If you're reading this, it's likely because you have a serious interest in pursuing art for a living. Like many artists before you, challenges arise but they are not always bad. Infact, turbulence in pursuing any career can lead to great things. Leaving you forced to dig a little deeper and find your place in the space of visual arts.


I had the great opportunity to speak to Jessica Gorlicky . A refined local talent who has been pursuing her art since she was only 15 and has seen her fair share of turbulence.


Jessica realized very early on that she wanted to be an artist. She wanted to make a living doing what she loved, and what she was good at it. At the time she didn't know it, but she had what she calls 'her army' of supporters behind here. Though none of her family and friends knew anything about the world of art, they all supported and encouraged her to follow her passion.


When she was 15 there was no easy access to the internet. She couldn't just google "how to become an artist" to learn more about the starting steps on the road to success. She had to learn the hard and long way. She started networking. Talking to people, and proudly agreeing to any opportunities that came her way. She spent two years building a portfolio that she submitted to the York University Art Program at the age of 17. Her ego was destroyed when she was denied into the program. That's when she convinced herself she had to go it alone stating, "There is a time when you say, I'm going to take things into my own hands."




She started hussling. She sold her art in small venues like Starbucks and other cafes. Painting Murals. On several occasions she was asked to paint live for charity events. Amazing exposure that allowed her to give back to charity by auctioning off the finished painting, and that got her seen by many art enthusiasts around the city of Toronto.




Naturally, that hard work paid off. She got her big break when she was asked to perform live, painting art at the Winter Olympics over a decade ago. She performed on behalf of Royal Bank of Canada (RBC) who was a presenting sponsor at the time. Along side celebrities like Shania Twain, she painted twice a day for a month. Gaining experience, more exposure and more opportunities. Just like that, she developed a niche in her space. It built her confidence and self esteem. Opportunities started rolling in from there. Even performing for Cirque De Soleil, that she claims she manifested since she was a child.


As her career was snowballing, she felt more and more confident that she could raise her prices and never undervalue her worth. Working as a contractor she learned that she always needed to improve herself and her skills.

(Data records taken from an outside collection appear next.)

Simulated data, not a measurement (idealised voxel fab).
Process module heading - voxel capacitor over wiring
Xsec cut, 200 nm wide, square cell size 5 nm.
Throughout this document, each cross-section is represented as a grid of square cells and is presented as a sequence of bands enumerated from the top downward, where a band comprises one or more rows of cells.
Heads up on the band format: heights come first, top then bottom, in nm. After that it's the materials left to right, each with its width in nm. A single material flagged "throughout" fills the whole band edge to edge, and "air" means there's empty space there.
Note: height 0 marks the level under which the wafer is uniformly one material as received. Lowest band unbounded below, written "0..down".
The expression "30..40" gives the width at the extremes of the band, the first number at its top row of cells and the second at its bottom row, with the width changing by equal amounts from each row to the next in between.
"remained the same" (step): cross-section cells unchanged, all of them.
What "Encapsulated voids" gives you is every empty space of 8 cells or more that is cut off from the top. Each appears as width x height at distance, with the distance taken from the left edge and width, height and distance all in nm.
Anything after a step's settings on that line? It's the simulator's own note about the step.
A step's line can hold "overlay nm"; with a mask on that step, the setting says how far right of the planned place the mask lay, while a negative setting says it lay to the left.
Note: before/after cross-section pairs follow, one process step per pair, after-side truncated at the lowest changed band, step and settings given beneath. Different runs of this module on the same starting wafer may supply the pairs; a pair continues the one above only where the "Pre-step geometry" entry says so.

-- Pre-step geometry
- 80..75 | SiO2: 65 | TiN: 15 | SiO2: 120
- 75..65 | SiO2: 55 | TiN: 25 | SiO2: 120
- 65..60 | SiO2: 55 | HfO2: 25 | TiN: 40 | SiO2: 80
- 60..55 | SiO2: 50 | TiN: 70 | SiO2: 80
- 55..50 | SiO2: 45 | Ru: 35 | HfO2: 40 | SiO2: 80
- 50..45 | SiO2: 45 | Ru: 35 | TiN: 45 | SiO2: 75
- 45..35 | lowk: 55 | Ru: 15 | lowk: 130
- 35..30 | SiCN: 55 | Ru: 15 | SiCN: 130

You can find Jessica these days in her stunning art studio selling her art and creating. Her niche of performing/painting live still makes up a huge part of her income. Commissions are a close second. To date she is responsible for raising over $350k for charity.



Although it was hard for her to sell her art when she first started, she realized when she was ready, around 17, that "if you don't let it go, how are you going to make room for more?"


It's wonderful to hear the success story of a passionate artist. Her failed attempts at hosting multiple art shows, her denial into art school, and so many more failures is what brought her to the accomplished artist she is today.